SOMERSET, Pa. – In January, a nationally recognized resort operator completed a deal to acquire Somerset County’s ski resorts.
For $118 million, Vail Resorts Inc. purchased Hidden Valley Resort and Seven Springs Mountain Resort and lease rights for Laurel Mountain from Seven Springs Mountain Resort Inc.
Now, a year later, as skiers take to the slopes, the Somerset County resorts’ general manager, Brett Cook, said it’s been a smooth integration with Vail Resorts’ more than 40 other destinations, including Breckenridge and Vail Mountain in Colorado.

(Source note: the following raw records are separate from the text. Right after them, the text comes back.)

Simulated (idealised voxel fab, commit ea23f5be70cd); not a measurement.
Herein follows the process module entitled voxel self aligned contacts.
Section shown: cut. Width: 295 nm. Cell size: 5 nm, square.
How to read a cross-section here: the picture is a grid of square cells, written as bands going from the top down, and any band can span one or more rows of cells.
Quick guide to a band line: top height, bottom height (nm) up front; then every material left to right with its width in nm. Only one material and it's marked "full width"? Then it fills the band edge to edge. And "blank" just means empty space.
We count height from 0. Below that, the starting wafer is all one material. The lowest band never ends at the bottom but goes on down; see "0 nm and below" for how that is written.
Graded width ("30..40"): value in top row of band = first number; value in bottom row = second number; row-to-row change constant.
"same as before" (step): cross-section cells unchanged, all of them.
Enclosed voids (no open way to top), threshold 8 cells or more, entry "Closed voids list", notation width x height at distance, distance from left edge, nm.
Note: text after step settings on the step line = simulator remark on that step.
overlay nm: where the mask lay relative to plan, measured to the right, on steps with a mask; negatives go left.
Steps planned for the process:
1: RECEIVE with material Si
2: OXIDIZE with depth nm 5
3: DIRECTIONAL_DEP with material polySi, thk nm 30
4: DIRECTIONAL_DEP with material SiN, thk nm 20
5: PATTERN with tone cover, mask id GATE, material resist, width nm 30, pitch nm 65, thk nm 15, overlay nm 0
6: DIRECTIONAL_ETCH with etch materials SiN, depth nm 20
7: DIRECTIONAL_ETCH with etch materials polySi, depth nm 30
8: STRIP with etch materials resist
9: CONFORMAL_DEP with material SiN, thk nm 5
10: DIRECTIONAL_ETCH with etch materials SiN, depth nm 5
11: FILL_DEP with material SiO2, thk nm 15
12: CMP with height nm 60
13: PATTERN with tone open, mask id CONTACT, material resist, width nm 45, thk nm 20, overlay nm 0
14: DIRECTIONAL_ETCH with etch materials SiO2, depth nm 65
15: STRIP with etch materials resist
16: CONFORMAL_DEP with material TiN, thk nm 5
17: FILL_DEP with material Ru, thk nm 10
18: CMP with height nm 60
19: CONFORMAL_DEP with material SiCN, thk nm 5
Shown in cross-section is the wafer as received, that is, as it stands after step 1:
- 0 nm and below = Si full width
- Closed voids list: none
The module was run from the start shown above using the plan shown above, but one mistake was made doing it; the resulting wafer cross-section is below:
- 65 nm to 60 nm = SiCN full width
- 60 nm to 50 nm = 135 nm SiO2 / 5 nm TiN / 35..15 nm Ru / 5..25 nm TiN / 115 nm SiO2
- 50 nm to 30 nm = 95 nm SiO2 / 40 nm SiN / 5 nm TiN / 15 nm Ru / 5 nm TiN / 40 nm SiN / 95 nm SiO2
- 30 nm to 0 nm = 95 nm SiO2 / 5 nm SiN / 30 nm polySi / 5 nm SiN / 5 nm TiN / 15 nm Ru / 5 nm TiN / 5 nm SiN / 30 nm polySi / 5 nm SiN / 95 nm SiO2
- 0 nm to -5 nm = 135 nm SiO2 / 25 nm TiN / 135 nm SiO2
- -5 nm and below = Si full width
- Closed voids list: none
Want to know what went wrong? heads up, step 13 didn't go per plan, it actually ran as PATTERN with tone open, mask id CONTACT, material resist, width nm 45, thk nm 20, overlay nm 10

In a December report for investors, Vail Resorts said that pass sales through Dec. 5 for the upcoming ski season increased about 6% in units and in sales dollars over the prior year. Those pass product sales were adjusted to include pass sales for the recently acquired Seven Springs, Hidden Valley and Laurel Mountain resorts.
“What really stands out about these resorts in Somerset now is that they are part of the bigger Vail Resort family,” Cook said. “Season pass holders have access to 41 resorts … The resorts in Somerset are three of eight resorts in Pennsylvania alone, so there’s just so many possibilities now and locations to visit for the guests.”
Anecdotally, Cook said, he’s seeing and hearing about the Somerset County resorts getting more out-of-state license plates in their parking lots since they all opened in December.
“There are a lot of Ohio, a lot of Virginia coming to visit us for the first time,” Cook said, “and I think the same thing will go for the other resorts. They will see more guests coming in from this area because it’s no additional cost to them. It’s part of the pass.”
A lot of behind-the-scenes improvements have been made to the Somerset resorts during the past year. For example, the resorts now offer cashless transactions. In addition, snowmaking lines have been replaced at Seven Springs and the lodge has a new roof.
About 20 snowguns were purchased between Seven Springs and Hidden Valley, Cook said, and a new groomer has been transferred to Laurel Mountain to groom trails more efficiently.
The week between Christmas and New Year’s is one of the busiest for ski resorts, which have a vital economic impact on the region’s tourism and travel industry, according to Go Laurel Highlands, the destination marketing organization promoting Fayette, Somerset and Westmoreland counties.
A report by the Pennsylvania Tourism Office and Tourism Economics summarizing visitor spending shows travelers spent more than $1.92 billion in the Laurel Highlands region in 2019, a record high and the fastest rate of growth for the region since 2011.
Neighboring the Laurel Highlands to the east is Blue Knob, which is Pennsylvania’s highest skiable mountain.
Blue Knob All Seasons Resort in Bedford County saw more activity over this year’s snowy Christmas holiday weekend than in the rainy Christmas holidays of years past, Blue Knob marketing director Donna Himes said.
Blue Knob sales of season passes have held steady with past years, Himes said.
Visitors may notice some small upgrades this season, she said. Supplemental water and air lines have been installed for increased snowmaking at the snow tubing park and at the top of the mountain. In addition, diversion ditches have been improved on various slopes and trails to improve drainage.
The Blue Knob Rental Shop is also implementing an overhaul of its rental fleet. Blue Knob has ordered new ski boots, helmets, 130 pairs of new rental skis as well as new snowboard boots and 25 new snowboards.